I looked at the 106 meters and could not work out to start with how it was arrived at, but at that time was a member of the IET and attended many lecturers so I asked.
It seems it is based on drawing 20 amp centre of the ring and the 12 amp even spread, so design current for circuit Ib = 26 amp not 32 amp, once one enters 26 amp into the calculations then you get the 106 meters, however there is no regulations saying one should take Ib at 26 amp, so as the designer you could take other figures as Ib.
@an203888 is correct before the volt drop was increased to 5% in the days when it was at 4% 80 meter was the figure considered as maximum for a ring final with 2.5 mm² cable, and the rule of thumb latter called traditionally was 100² meters.
I found with the correction factor Ct the formal to work out volt drop becomes complex, so I first made a excel program and when excel was not longer included free was a phone redid the program in java script to work out volt drop, I was a little worried that if I give an installation a clean bill of health with an EICR and it had excessive volt drop it could come back and bit me when next EICR was don't and it was found I had missed it. However fact that Ib is not fixed by the regulations, and the error in measuring the impedance once I started to enter figures I realised it would need to be way over limits before anyone could say it was really OTT for volt drop.
However the 20 amp centre of ring is based on a single double socket is normally rated at 20 amp, yes seems strange would expect 26 amp, but it seems the specifications consider 20 amp average is acceptable, which means with a radial on a 20 amp MCB we still take Ib at 20 amp. This means with 2.5 mm² radial down to 32 meters of cable to stay within the volt drop, one reason why I like ring finals. But as said it is down to the designer to decide what Ib is, and oddly there is nothing on the installation certificate to say what Ib has been used, so it is near impossible to say the ring final has too much of a volt drop.
So in the main only the ELI is considered, that is laid out in the regulations, however even that is not as cut and dried as one may think, again told that 0.35Ω is considered as the pass mark for a TN-C-S supply again this is based on volt drop for a 100 amp supply, so with a 60 amp supply it could be higher, but if the supply is 0.25Ω and the ring final centre point is 1.36Ω it has passed, but the supply could change to 0.35Ω latter meaning that ring final centre point is now 1.46Ω so fails, without any changes in the home. One would think you should allow for the supply ELI to alter as often supplied using a ring circuit, which unlike the ring final is not maintained as a ring, it just allows a section to be isolated so it can be worked on, so incoming ELI can alter.

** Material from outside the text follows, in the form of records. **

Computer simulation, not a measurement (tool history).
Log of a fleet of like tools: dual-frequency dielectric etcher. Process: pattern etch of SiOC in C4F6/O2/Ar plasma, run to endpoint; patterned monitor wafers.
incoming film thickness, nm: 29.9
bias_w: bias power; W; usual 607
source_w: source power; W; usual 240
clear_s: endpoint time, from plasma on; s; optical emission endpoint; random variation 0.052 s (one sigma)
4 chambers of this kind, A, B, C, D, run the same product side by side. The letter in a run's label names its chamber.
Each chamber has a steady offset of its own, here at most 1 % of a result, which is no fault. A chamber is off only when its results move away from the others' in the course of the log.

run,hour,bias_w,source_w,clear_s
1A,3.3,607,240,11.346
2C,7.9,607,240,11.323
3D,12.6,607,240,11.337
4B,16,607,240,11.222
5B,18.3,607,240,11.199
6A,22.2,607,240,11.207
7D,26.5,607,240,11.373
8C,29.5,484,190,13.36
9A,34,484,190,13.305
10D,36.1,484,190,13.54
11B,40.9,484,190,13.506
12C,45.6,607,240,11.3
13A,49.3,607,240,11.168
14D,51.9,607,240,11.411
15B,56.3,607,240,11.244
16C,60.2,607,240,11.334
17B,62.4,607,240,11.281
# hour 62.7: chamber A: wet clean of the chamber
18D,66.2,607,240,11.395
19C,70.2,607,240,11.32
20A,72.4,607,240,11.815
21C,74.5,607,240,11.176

The guide to the regulations is designed as that, a guide, it is not a regulation, back in the days of the 14th edition much of what is now in the guide was in the regulations, but to try to make regulations which it seems people hunt for ways to do minimum yet comply, to give suggestions seem to be taken as rules, even today we have an appendix which to my mind is not the regulations, but since we are tested on our knowledge of the appendix is seems it is taken as the regulations. So we get things like fixed appliances over 2 kW should have a dedicated supply, and the immersion heater has always had a dedicated supply, but it should also include the washing machine, dish washer, oven and tumble drier, but although there may be a dedicated supply to oven rarely is there a dedicated supply to laundry equipment which for some reason seems to end up in the kitchen, why food and laundry should be mixed I have never worked out.
But we are looking at design, and does the guy who designs the house actually say what should be fitted in each room? But returning to the 100² meters if you split a 100² meters into 4 rooms with sockets on the dividing wall you will find you need around 100 meters of cable by time you include the drops and the 1/3 rule on drilling beams.
We see the lollipop design but again although used can't find a regulation about its use, we talk about "current carrying capacity of the cable" which even with the same 2.5 mm² cable can vary along its length due to installation methods, so using a 6 mm² cable to a cooker connection unit and then use a ring final from that can reduce to volt drop in the ring, but I struggle to work out if permitted or not, it makes good sense, and I know it is done, but not sure if it complies, what I am looking at is:-
434.2 Position of devices for protection against fault current
Except where Regulation 434.2.1. 434.2.2 or 434.3 applies, a device providing protection against fault current shall be installed at the point where a reduction in the cross-sectional area or other change causes a reduction in the current-carrying capacity of the conductors of the installation.
I think it complies but not sure, but this of course is the problem,
@an203888 is doing the design, and he is going to sign the installation certificate to say he has the skill and has designed the installation, and even when writing this reply I have been looking at the old BS7671:2008 to see how it is worded, and we are now on BS7671:2018 so a bit outdated. Most of our design is rule of thumb and tradition, we don't work it all out from scratch, but
@an203888 has a problem, some one from the LABC is going to look at his work, he may be a sensible fella and say yes that's fine, or he could draw air through his teeth and say those hated words "jobs worth".
So what we are trying to do is to second guess what he will or will not permit.